Alex Henderson: Well, Liron, we really need some guidance here. You’re doing a major reset here on these numbers. And I think you need to step up to the plate and give us at least a preliminary thought on whether that band has to come down, at least over the short-term?
Liron Eizenman: It will be lower. That’s probably something we can say right now. But I think it will be responsible to give a number without doing the full analysis on our side, understanding exactly what we think it will be. And once we do that, we will come and then provide it.
Alex Henderson: So let’s talk about the commentary about the growth rate. ’24 being a difficult year and then returning to growth. Your business is down quite substantially from recent levels. You’re running at the fourth quarter, I call it $80 million to $85 million in run rate revenue. Is that kind of what we should be thinking about in the first half of ’24? And then if you’ve evaluated your customers’ inventory levels, it’s one thing to say ’24 will be difficult, but is it for the full-year of ’24 or do we start to recover in the back half? Again, we really need some guidance here given the scope of what your reset looks like here. I think the investors deserve that.
Liron Eizenman: The problem is the very low visibility that we have and the economic headwinds that we’re seeing all around the world, this is impacted and it’s not allowing us to see a very clear picture for all of 2024, not even for the first quarter of ’24. I cannot tell you exactly what I’m expecting to see there. And yes, it’s very limiting us from coming and saying something very definitive on 2024, apart from the fact that yes, we think it would be a challenging year due to all the reason that I provided before.
Alex Henderson: Okay. Thanks.
Operator: The next question is from Ross Taylor of ARS Investment Partners. Please go ahead.
Ross Taylor: Thank you. And I second the idea that obviously the sooner you can get clarity to investors, the better things will be for shareholders. At the end of the quarter, what was the inventory level?
Liron Eizenman: It’s written on the balance sheet, so it’s $63 million.
Ross Taylor: So right now you have $63 million in inventory. Do you think that inventory is all, is money good inventory?

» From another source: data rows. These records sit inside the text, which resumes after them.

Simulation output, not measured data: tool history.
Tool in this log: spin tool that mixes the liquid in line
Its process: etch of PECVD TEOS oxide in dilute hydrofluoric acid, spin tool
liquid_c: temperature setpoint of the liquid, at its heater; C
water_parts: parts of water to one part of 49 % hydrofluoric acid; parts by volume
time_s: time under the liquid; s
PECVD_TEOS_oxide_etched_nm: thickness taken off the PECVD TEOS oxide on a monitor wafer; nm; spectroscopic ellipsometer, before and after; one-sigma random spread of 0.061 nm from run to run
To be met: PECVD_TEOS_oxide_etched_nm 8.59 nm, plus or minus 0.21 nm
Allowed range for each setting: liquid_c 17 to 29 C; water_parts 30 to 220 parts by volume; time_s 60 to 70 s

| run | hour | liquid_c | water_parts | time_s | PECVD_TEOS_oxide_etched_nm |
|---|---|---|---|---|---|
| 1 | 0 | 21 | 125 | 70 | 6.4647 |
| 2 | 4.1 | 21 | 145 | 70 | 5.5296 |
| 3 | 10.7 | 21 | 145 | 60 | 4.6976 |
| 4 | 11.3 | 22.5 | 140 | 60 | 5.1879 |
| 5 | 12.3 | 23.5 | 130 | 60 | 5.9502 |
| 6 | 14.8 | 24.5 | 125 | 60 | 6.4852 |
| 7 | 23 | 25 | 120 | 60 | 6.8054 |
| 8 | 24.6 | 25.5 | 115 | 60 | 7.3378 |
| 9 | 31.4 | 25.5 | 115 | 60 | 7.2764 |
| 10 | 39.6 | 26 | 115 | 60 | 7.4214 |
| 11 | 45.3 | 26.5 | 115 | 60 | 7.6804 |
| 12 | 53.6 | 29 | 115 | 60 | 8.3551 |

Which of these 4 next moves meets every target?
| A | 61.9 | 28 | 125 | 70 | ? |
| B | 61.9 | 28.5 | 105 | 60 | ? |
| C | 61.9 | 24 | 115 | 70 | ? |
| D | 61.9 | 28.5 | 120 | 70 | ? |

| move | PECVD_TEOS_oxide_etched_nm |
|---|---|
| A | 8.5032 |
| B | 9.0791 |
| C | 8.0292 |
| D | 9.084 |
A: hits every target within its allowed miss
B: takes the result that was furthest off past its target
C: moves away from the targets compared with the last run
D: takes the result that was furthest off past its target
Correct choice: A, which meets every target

Eran Gilad: We believe so, yes.
Ross Taylor: Okay. So what we’re looking at is a case where you’ve got $63 million in inventory, $67 million in cash, which is, I saw my check adds up to $130 million. With the stock trading in the mid-16s right now, you’ve got an enterprise or market cap of about $112 million, which basically indicates that the market is saying that your business has a negative value, ex the inventory and cash. Couple of questions, a philosophical question which Silicom even when it was kind of hitting on all cylinders, struggled to get a valuation that would match what one would think it was worth on the numbers. Obviously, there’s a lot of questions around the business here. I would assume that, you seem to believe you can well, next year might be a tough year to make money in part because you’re investing in a business during a down period, that you believe you can return to some level of reasonable profitability in the past you were making, when you were doing in the low 20s and in revenues you were making about a $1.5 a share.
How do you see the future when you have a market that literally basically says that the company itself as an operating entity, it’s not worth less. It’s actually worth less than zero?